And then it was lights out. I’m told I was pleasant and gregarious and engaged in conversations with many new friends in many new bars that we frequented that evening but that’s all news to me. As far as I remember there was Ernest Hemingway, pretty island ladies walking their bicycles past us, and then there was me popping ibuprofen and putting Visine in my sickly, bloodshot eyes around noon the next day. Nothing in-between.

To the beach, then! To replenish ourselves in the healing waters of the Atlantic. The day previous we had hiked to a far away beach called Lopes Mendes after another late-start and both decreed it to be one of the finest beaches we had ever seen in our lives. To wit:

Lost

We decided on this day we would take a boat to Lopes Mendes, to have more time for lounging, son. But once we got to the docks we were informed in broken Spanishguese that the last boat for the day had left. This left Gabe and I with several options. Spend a casual day around the hotel, swimming at a closer, less stunning beach, perhaps writing postcards, sipping fruit drinks and visiting an internet café. Or we could hike to the top of Pico de Papagaio (Parrot Mountain), the looming, mountain that hovers over the main beach like a giant parrot’s beak.

And this is why the show “Late Start” really shines. Because it thrives on guilt. Both Gabe and I are half-Jewish, so between us we posses the guilt of an entire Jew! Consequently we felt like real pieces of shit for drinking so hard the previous night and thus missing the boat to the beach we wanted to see. And thus we could never allow ourselves to have an easy, relatively dull day. Nay, we must push forward, painfully, through our hangovers and into the sure glory that lay beyond. For when would we ever be on this island again, we reasoned over a brisk hour-and-a-half lunch. We must summit to the top of this Pico de Papagaio!

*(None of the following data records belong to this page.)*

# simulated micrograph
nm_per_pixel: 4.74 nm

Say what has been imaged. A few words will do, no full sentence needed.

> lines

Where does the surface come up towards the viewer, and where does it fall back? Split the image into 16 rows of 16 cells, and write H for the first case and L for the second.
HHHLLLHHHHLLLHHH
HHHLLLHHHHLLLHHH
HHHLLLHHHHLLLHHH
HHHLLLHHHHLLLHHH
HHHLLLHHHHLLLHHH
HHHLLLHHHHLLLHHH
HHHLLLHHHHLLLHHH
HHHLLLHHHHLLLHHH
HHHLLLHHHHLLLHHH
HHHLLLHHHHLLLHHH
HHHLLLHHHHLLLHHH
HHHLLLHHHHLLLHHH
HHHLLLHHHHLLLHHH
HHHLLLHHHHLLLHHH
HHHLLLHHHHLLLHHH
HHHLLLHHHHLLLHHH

Sure, that'll only take a few hours

“Late Start” – Sponsored by the Visa Mileage Plus Explorer Card. Because when you have to pay a shiesty street dealer for the Vespa you destroyed, you might as well earn miles for it!

After another Spanishguese consult with a local, Gabe and I set out for the top of the mountain, down a back, dirt road and then up a set of stone steps into the jungle, which swallowed us immediately, like it was starving, sucking us into the dense, humid Brazilian rain beyond. Prior to doing this, though, we did make sure to fill a backpack with water and a flashlight in the form of a headlamp. For while me may be borderline alcoholics, we are not total idiots. And so merrily we trekked through the jungle, winding zig-zag and upwards, keeping our eyes peeled for toucans and namesake parrots, occasionally coming too close to a troop of roving howler monkeys, who would immediately sound their displeasure at our intrusion, barking deafening death threats across canopy, stern warnings that made us freeze in our tracks and marvel at all. Not bad for two boys from Denver, Colorado, we reckoned. But we couldn’t stop too long. We were on the clock. The local had informed us that it would take about two hours to get to the top, an hour and a half to get down. Astute observation led us to believe that the sun set at six. As we started around two we issued ourselves a stern turn-back-around time of 4:30 p.m. Period.

But then at 4:40 we were sooooo close to the summit. So we continued. We reached the peak of the mountain at about 5 p.m. And though a thick fog had set in, precluding us from the promised stunning view of the entire island, it was still amazing to be there. Various breeds of insane Brazilian wildflowers filled every crack between the smooth rocks that formed a natural staircase to the absolute top. The air felt thin and crisp. It felt like we had accomplished something, despite our late start. And then the sun began to set. Fast. And shit started to get real.

Oh shit

The first few hundred yards back down the trail we were able to make out without our flashlight but then it became too dark. The path up the mountain hadn’t been the easiest to follow in the daylight. In the black jungle night it was nearly impossible. Gabe and I would take turns leading the expedition down the mountain, following right on the heels of the other as we had but one headlamp between us, but every ten minutes or so we would lose the trail. Then one of us would have to forge ahead, leaving the other there in the pitch black to mark the spot should we need to turn back around and rediscover the trail behind us. And in those moments, when you were left standing in the darkness alone like some paralyzed, useless sentinel, it was impossible not to let your thoughts run away from you.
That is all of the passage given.